KEY FOR TWO
by John Chapman and Dave Freeman
Keith Myers
Since directing last year’s hugely popular farce Boeing Boeing here in Vienna, Keith relaunched Agatha Christie’s Murder on the Nile for West End producer Bill Kenwright and directed the classic Whitehall farce Dry Rot for Ian Fricker Ltd., both of which toured the UK. He then directed a Christmas pantomime, Jack and the Beanstalk.
Keith has been Artistic Director of several theatrical managements and theatres and has more than a hundred productions to his credit. UK touring shows include the farces Anyone For Breakfast by Derek Benfield, and Anybody For Murder by Brian Clemens and Dennis Spooner, and the thriller Murder by Misadventure by Edward Taylor. He has also directed repertory seasons of plays all over the UK and favourite productions include; Deadly Nightcap by Francis Durbridge, The Business of Murder by Richard Harris, Martin Sherman’s Bent, Lee Hall’s Cooking With Elvis, Time and Time Again by Alan Aykbourn, Habeas Corpus by Alan Bennett, Brian Clemens‘ Inside Job, The Opposite Sex, a farce by David Tristram, Frederick Knott’s classic thriller Dial M For Murder and Mike Leigh’s famous comedy Abigail’s Party.

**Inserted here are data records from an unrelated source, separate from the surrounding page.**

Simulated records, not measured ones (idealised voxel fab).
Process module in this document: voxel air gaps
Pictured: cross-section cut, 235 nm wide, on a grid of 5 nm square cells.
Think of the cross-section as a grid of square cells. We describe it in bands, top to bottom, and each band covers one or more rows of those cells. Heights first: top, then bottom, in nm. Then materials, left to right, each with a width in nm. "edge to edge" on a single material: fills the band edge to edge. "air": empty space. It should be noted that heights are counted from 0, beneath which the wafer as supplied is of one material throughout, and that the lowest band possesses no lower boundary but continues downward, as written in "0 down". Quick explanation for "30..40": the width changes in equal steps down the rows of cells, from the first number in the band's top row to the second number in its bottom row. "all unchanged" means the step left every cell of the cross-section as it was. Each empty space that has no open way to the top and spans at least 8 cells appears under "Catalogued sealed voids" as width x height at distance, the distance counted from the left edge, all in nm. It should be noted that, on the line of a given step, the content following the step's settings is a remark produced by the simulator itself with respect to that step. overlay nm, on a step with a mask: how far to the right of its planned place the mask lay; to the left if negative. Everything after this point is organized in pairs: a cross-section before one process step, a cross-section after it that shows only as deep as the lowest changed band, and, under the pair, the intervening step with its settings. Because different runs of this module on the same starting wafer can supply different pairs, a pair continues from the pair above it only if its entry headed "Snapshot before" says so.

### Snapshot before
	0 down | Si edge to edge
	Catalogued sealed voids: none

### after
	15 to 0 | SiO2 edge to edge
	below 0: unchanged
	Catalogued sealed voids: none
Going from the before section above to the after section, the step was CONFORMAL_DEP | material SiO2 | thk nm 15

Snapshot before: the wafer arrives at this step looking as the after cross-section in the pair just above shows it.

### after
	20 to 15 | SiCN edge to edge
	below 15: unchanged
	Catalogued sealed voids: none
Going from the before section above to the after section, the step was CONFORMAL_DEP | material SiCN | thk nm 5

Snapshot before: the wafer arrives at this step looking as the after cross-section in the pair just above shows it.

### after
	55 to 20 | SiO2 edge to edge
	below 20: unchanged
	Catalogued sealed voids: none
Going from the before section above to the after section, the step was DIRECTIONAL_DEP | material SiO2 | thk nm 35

His work has taken him abroad many times; he directed Shakespeare’s The Merry Wives of Windsor in Luxembourg, Agatha Christie’s Spider’s Web which toured Israel and a touring production of Bag Lady in Germany. He also produced series of Les Misérables concerts in the UK, Dubai, Abu Dhabi and Pakistan.
Keith’s London productions include; Carlo Goldoni’s early Commedia farce The Venetian Twins, Carlo Collodi’s classic, Pinocchio, Shakespeare’s comedy As You Like It, East by Steven Berkoff, Jean Paul Sartre’s Huis Clos, Ibsen’s The Lady From the Sea, and Vincent (about Van Gogh) written by Star Trek’s Leonard Nimoy.
He also regularly teaches all over Europe; last year he ran a Directing Workshop in The Hague and in July he will be teaching on the International Theatre Summer School in Belgium. He also directs and teaches in several London drama schools.
Keith has a busy parallel career as an actor, this Christmas he played pantomime dame and last year he was in a long UK tour of Noel Coward’s comedy Star Quality playing fading matinee idol Gerald Wentworth. In 2010 he appeared at Vienna’s English Theatre playing the hapless Vic Johnson in the farce Funny Money by Ray Cooney and before that the outrageous Reverend Dicky Sainsbury in Michael Frayn’s Donkeys’ Years.
He is delighted to return to beautiful Wien and hopes you enjoy Key For Two.